In private letter ruling (PLR) 201436033, the IRS considered a transaction that involved the back-to-back distributions of a real estate investment trust (REIT). In the first distribution under the facts of the ruling, a partnership distributed a newly formed REIT (Controlled) to the partnership's partners, one of which was another REIT (Distributing). In a second distribution, Distributing distributed its stock in Controlled to Distributing's shareholders pro-rata. The IRS ruled that Distributing's distribution of Controlled qualified as a tax-free spinoff under Section 355.      

Distributing was the sole general partner in the partnership. To separate the business lines of the partnership, the partnership contributed certain assets and liabilities to Controlled. The partnership then distributed all the outstanding stock of Controlled pro-rata to its partners, which included Distributing and various limited partners.

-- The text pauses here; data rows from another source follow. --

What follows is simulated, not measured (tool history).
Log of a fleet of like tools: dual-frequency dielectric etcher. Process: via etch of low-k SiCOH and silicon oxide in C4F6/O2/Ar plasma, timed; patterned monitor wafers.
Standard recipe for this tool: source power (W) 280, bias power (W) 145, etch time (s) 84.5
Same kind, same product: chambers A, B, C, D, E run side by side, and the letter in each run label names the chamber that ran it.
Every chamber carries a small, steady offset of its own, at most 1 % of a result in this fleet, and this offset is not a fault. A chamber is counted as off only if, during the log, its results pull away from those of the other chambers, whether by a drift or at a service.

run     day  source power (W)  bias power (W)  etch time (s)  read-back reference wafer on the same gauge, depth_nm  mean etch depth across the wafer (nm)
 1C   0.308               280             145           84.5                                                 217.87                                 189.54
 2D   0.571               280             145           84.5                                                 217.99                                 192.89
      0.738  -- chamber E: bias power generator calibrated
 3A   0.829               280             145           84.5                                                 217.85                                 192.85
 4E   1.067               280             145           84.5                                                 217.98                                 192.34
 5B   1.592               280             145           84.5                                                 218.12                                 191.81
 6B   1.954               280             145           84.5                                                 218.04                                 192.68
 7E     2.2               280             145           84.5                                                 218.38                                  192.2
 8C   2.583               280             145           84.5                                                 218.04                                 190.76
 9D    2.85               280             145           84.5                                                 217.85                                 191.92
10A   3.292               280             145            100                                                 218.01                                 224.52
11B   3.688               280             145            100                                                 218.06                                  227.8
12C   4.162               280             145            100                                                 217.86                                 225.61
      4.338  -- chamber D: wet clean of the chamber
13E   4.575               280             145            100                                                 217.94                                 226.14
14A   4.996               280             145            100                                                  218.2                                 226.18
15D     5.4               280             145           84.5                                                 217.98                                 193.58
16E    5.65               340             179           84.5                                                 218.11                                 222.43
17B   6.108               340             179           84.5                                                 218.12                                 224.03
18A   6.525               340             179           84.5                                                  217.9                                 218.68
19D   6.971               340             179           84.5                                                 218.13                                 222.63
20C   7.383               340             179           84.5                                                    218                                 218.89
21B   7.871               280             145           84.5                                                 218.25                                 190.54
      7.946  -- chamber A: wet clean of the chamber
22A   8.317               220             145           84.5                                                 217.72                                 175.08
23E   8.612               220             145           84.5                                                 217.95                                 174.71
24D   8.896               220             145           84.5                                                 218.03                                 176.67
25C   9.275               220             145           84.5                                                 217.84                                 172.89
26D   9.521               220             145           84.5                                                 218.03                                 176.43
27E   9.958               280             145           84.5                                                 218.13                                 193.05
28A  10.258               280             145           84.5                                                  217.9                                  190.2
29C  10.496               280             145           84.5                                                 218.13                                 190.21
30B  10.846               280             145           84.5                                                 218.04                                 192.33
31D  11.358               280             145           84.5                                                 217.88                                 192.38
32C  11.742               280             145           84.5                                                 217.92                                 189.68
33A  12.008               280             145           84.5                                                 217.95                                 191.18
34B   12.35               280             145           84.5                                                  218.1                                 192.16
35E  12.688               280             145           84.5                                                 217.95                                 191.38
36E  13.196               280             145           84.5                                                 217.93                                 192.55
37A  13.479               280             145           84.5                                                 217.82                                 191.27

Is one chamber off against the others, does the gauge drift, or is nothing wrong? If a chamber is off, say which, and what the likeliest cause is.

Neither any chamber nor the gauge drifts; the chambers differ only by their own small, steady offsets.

The IRS ruled that the second distribution, mentioned above, was a tax-free spinoff under Section 355. Generally, to qualify as a tax-free spinoff under Section 355, the distributing corporation must control the controlled corporation "immediately before" the spinoff and must not acquire such control in a taxable acquisition during the five-year period preceding the distribution.   

Though not specifically stated in the PLR, Distributing presumably owned at least 80% of the combined voting power and 80% of the total number of shares of Controlled, constituting control as defined by Section 368(c), immediately before the second distribution. In addition, the PLR indicates that Distributing's acquisition of newly formed Controlled from the partnership does not violate Section 355's control test.